Now, these are all modern-day examples, but formal organizations have been around basically forever: They built the pyramids, they collected taxes across the Roman Empire, and they helped organize monasteries and convents. But, there is a major difference between those formal organizations and modern ones. And that difference is between traditional and rational worldviews.

This goes back to our friend Max Weber, who you (hopefully) remember from episode 9. A traditional world view takes the basic set-up of the world as given: The way previous generations did things – their values and techniques – is thought to be basically the right way. A rational world view, on the other hand, sees everything as up for grabs, and tries to find the most efficient way to accomplish a given task through critical thinking and calculation.

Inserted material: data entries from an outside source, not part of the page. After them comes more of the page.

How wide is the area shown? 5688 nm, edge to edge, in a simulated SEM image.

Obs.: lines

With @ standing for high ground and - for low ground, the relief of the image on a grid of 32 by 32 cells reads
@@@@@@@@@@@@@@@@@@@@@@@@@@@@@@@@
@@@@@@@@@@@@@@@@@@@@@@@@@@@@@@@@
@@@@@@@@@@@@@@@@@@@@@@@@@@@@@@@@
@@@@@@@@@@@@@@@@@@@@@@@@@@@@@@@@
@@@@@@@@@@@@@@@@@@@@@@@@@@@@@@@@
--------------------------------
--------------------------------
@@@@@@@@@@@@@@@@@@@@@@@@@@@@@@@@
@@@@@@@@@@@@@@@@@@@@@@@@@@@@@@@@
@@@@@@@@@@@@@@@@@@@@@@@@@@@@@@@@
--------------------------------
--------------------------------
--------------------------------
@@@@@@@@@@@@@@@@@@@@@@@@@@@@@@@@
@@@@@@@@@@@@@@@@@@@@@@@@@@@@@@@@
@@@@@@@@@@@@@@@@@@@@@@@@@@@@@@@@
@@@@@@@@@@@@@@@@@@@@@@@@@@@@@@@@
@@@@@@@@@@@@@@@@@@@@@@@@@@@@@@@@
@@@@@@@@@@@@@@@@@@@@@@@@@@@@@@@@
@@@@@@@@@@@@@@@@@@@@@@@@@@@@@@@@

It's the transition from traditional to rational worldviews, or the rationalization of society, that ushered in modernity for Weber, and we can see this rationality at work in an especially pervasive kind of formal organization: the bureaucracy. A bureaucracy is an organization that’s been rationally constructed to do things efficiently. And according to Weber, every bureaucracy has six main things in common, which we introduced in episode 9, but to recap: Its members each have specialized roles that fit together in a hierarchy – that is, a clear chain of command linked by formal, written communications.

Members of a bureaucracy also complete their work with technical competence, treating colleagues and customers without regard for their individual, personal traits: That is, everyone’s treated impersonally. And all of this functions according to detailed rules and regulations, literally "by the book." These six traits make bureaucracies extremely efficient at what they do. But the very things that make bureaucracies effective also cause their share of problems.

One problem is just that, sometimes, bureaucracies are not actually that efficient. Since bureaucracies are strictly hierarchical and rule-based, those rules can sometimes get in the way. This is what people mean when they talk about bureaucratic "red tape." And that focus on rules leads to another kind of inefficiency: bureaucratic ritualism.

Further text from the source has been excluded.